A Bloody Reckoning

Written by Rafe McGregor

Review written by Adrian Magson

Adrian Magson is the author of 27 crime and spy thrillers. 'Death at the Old Asylum', the 8th title in the Inspector Lucas Rocco series set in 1960s France, currently in ebook, comes out in paperback on the 14th March via Canelo Books. More information: https://www.adrianmagson.com/

A Bloody Reckoning
Endeavour Press
RRP: £7.99 / £2.99
Released: August 25, 2017
Pbk / Kindle

It’s a dramatic change of pace and place for Garth Hutt, a captain in the Royal Military Police. From the rigours of Afghanistan, where he’s been chasing down and despatching rogue Afghan policemen for killing members of the security forces – green on blue murders as they’re called – he’s returned to the UK for a rest before taking up a new position.

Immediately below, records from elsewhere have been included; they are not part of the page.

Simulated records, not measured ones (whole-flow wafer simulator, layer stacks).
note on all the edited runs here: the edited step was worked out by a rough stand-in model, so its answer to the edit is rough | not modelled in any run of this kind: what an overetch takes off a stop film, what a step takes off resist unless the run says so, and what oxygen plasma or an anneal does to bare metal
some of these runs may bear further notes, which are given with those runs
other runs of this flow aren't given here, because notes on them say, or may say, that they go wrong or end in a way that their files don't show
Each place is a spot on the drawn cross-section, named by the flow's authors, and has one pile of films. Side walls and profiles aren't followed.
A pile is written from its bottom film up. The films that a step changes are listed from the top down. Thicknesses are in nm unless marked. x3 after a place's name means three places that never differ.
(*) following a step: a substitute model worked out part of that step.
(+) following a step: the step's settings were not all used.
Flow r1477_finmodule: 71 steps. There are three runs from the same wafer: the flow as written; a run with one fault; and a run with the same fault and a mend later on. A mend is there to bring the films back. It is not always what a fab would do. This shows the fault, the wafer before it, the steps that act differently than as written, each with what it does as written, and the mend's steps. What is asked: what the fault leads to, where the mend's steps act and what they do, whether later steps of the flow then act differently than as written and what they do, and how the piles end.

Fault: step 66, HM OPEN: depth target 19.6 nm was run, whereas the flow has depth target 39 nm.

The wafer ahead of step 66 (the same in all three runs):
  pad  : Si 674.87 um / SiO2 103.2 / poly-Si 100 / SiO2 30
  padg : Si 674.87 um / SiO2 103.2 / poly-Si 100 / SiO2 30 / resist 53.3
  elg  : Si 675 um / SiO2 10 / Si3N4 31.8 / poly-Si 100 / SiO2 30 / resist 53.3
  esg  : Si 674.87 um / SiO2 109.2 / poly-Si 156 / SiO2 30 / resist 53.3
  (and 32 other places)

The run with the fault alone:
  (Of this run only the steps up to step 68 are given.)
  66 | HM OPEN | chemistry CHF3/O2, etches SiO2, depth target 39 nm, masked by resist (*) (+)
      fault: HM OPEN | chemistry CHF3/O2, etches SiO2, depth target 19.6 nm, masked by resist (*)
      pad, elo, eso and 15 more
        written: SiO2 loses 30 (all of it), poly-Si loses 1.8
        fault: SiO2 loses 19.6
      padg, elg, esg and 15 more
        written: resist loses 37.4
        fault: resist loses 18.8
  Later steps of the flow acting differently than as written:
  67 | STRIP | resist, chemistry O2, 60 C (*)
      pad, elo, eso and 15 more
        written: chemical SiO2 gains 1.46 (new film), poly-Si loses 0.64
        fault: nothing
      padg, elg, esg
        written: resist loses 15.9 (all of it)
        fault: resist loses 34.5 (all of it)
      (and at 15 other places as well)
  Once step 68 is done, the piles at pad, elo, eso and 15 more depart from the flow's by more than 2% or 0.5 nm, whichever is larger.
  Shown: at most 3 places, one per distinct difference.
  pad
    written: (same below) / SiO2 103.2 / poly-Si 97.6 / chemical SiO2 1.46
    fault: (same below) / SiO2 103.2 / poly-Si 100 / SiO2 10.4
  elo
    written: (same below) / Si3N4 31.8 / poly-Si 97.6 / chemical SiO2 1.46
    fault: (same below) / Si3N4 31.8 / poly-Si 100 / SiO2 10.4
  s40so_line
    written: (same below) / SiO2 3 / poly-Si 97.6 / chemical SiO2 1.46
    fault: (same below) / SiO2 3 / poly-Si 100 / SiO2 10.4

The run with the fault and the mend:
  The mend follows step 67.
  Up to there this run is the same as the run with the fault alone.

One night he receives a visitor from his past – a young woman and former lover named Siân. Only she’s a shadow of the stunning woman he remembers, wasted through an excess of drugs and the abusive influence of a leading Leeds drug supplier named Mick Bell, who has had her in his grip.

Hutt’s instinct is to help her, aided by his army colleague and guest, Maikel, a Fijiian sergeant staying with Hutt while recovering from wounds. But army duty also calls, and Hutt is tasked with working with the civilian police in the form of DS Alex Lawson, CID. Lawson, a no-nonsense copper, wants Hutt to investigate the murder of a young soldier found shot in the head near Selby.

It isn’t long before the two men realise that this murder is not the only one, and that more young soldiers have suffered the same fate, stretching as far as Colchester and Germany, and that Hutt’s job is now to hunt down a very unusual prey for an MP – a serial killer. What’s more, the suspects are all serving members of the army, one of whom is a female captain and Olympic medal winning athlete.

This is right back to basics for Hutt; after hunting rogue Afghans armed and ready to kill, he’s now having to use all his investigative powers to work out who was where, who had the motive, opportunity and even desire, to kill these young soldiers.

First, though, he has to tread into dangerous gangland territory to warn off the drug dealer and his gang from catching up with Siân. He sends her away with Maikel as her protector, because he knows if she ever falls back into the gang’s clutches, she won’t be coming back.

He harbours no false hopes, and knows things will never be the same between him and Siân. But he’s only human, and as soon as he meets the woman captain who is on the list of suspects, he feels an irresistible draw to her which threatens to interfere with his investigation – and his future prospects.

This book scores high on more than one level. It’s Rafe McGregor’s ninth book along with hundreds of articles, essays and reviews (he’s a lecturer in Criminology at Leeds Trinity University and Associate Lecturer in the Centre for Lifelong Learning at the University of York), and that background shows right through in the writing. The style is assured and compelling, his research is complete, taking us behind the scenes and deep into the mind as well as the structure of the military, which is so very different to the civilian police.

But more than anything, the pace and tension of this novel is unremitting and skilfully drawn, as the military person has to switch from the back-alley confrontation with a vicious drug gang, to the more monitored investigation where everything he does is out in the open.

Hutt is not a super-soldier simply by being an MP. He gets hurt, emotionally and physically, and the bruises run deep. But the only way he knows is forward, and if you had to have anyone at your back, Captain Garth Hutt would be the best.